Beneath The Bark
Bamboo Stilts understand and recognize that, as soon as you turn your eyes to look under the lens of the microscope, another world comes to light. A thousand soft notes play out their lives in high definition and with an incredible amount of detail. Scuttling electronics and drones that fly from hive to hive are a part of the daily ritual. Beneath The Bark is a shrunken community consisting of grubs n’ shrubs. Its ambient woodland has for long centuries retained its natural beauty, despite the odd incursion of an electronic-based construction site. The rustling static finds a home beside the soft, clipped sound of a butterfly’s wings. Lush green tones, consumed by a furry moss, are hidden beneath fallen trees and ancient ferns. Inside the hollow trunks, they rustle and scurry on a thousand legs. Bamboo Stilts (Orla Wren & Leigh Toro) gently release their ambient music into the wild, but it’s not always safe and secure. Sharper electronics glint in the grass, eyes ablaze and incredibly focused, predator hunting prey.

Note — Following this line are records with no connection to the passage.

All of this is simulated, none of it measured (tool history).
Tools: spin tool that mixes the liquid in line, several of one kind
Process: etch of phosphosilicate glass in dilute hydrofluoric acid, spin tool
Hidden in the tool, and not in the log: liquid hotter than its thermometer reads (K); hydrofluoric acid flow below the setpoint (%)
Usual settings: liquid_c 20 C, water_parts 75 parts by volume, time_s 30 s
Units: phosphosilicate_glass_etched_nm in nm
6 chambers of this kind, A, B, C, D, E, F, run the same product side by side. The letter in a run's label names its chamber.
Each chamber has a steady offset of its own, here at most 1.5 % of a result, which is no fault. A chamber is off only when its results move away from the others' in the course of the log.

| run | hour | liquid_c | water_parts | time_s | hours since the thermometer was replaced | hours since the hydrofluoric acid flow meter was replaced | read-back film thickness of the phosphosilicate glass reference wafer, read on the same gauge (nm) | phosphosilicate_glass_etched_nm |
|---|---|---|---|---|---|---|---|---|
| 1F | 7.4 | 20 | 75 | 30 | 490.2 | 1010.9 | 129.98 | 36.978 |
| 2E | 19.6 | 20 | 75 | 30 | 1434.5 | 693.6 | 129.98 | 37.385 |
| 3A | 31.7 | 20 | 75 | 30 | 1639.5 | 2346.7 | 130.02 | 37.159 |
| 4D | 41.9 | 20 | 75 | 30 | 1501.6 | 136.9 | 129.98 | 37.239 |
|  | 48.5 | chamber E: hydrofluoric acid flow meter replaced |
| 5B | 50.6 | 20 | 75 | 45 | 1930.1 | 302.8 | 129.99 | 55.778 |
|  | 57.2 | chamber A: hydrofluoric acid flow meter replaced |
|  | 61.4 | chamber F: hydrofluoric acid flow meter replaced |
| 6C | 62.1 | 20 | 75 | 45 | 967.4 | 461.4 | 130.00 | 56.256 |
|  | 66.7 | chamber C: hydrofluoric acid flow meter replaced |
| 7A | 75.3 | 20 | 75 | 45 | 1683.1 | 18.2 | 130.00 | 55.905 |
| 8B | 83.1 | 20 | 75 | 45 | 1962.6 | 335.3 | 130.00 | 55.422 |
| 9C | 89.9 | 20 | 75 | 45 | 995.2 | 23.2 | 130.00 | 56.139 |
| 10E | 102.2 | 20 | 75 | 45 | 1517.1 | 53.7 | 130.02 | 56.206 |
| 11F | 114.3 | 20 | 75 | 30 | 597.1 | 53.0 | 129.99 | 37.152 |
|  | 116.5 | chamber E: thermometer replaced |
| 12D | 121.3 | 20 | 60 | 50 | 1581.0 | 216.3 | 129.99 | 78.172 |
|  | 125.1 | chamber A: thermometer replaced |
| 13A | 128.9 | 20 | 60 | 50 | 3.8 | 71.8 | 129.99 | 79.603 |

Leafy steps lead to a decaying house with a broken look; an old legend once had it as home to a white witch. Electronic insects squirm and writhe among the branches in an experimental effort to escape from this part of the woods. A black crow claws at the music, ripping off its aesthetically pleasing wallpaper to reveal a nest of buzzing flies and a nest of static. This is what you’ll find living underneath the skin of the music. The static’s rapidly zipped back up, like a waterproof jacket on a rainy day. For the most part, the music remains coated in a kind of ambient amber, the atmosphere dripping with a thick sap as the notes are sporadically spread apart. A gently plucked acoustic guitar gives off a casual vibe, and it offers some shelter, too. Silence falls over the rest of the community as they stop to listen to the guitar’s song. Deeper tones permeate the soil, but the lighter ambient textures keep their head above ground. They swirl slowly, like an October mist. Oriental melodies snake their way around the music, tasting the air.
The chirps and chitters of the wildlife (the electronics) call out to one another, but they never give away their precise location. They conceal themselves deep within the green taints of the foliage, never wanting to emerge. The tones gradually become quieter, and by the final track they slip away as nothing but ghosts. This last excursion is a beautifully jaded piece, tired from its journey. It’s evocative of humid evenings, where the sun would at first glow a violently orange colour and then drift the sky into a purple coma.